Seagrass found to sequester over 80,000 metric tons of carbon
In the quest to hunt for natural carbon storage-capable areas, a study has found that seagrass can store much more carbon than was previously thought. Scientists have known for years that seagrass contain properties that enable them to house large amounts of carbon, but this is the first time that such a comprehensive analysis has been made. According to the new research, coastal seagrass is capable of storing upto to 83,000 metric tons of the element per square kilometer compared to terrestrial forests.
While seagrass is found in just 0.2 percent of oceans, they store as much as 10 percent of all carbon buried annually in marine waters. About 90 percent of the element is stored in the soil that anchors the grass where carbon reserves are created over time. It’s said that some meadows have been collecting and burying carbon for millennia.
The world’s oceans are nature’s way of keeping carbon out of the atmosphere. If threatened, the delicate balance may tip against our favor and release large amounts of carbon to add to global warming.
Carbon storage isn’t the only important job that seagrass are engaged in. They also filter sediments that could enter oceans, serve as a habitat for fish and other marine creatures and protect coastlines from storms.
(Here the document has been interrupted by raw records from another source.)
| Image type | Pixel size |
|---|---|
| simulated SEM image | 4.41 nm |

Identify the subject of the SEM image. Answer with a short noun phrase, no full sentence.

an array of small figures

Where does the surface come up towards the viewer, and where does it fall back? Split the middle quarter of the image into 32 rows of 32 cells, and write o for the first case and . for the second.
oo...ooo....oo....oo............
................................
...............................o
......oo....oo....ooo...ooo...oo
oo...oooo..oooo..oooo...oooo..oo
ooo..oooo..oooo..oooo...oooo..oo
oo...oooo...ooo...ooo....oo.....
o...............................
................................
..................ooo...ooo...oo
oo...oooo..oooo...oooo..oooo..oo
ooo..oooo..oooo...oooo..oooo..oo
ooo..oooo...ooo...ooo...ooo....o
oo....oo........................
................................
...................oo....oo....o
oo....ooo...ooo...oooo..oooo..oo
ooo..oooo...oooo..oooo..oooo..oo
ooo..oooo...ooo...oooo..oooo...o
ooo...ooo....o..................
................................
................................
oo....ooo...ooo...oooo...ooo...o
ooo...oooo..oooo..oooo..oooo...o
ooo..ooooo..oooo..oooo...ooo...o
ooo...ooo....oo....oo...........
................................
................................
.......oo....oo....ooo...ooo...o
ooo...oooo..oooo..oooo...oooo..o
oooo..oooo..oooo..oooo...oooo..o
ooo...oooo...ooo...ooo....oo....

What is important now is to check and curb human activities that threaten the existence of seagrass. Water pollution and dredging have already damaged the ecosystem with about 1.5 percent of seagrass meadows destroyed every year. If the trend continues, we will soon witness carbon being emitted into the atmosphere at a rapid rate. Aside from health concerns, the trend will see fishes without their natural habitats and more storms ravaging coastlines than what is being witnessed at present.
The extensive study was led by Florida International University’s James Fourqurean and included participants from the United Kingdom, Spain, Virginia, Denmark and Greece.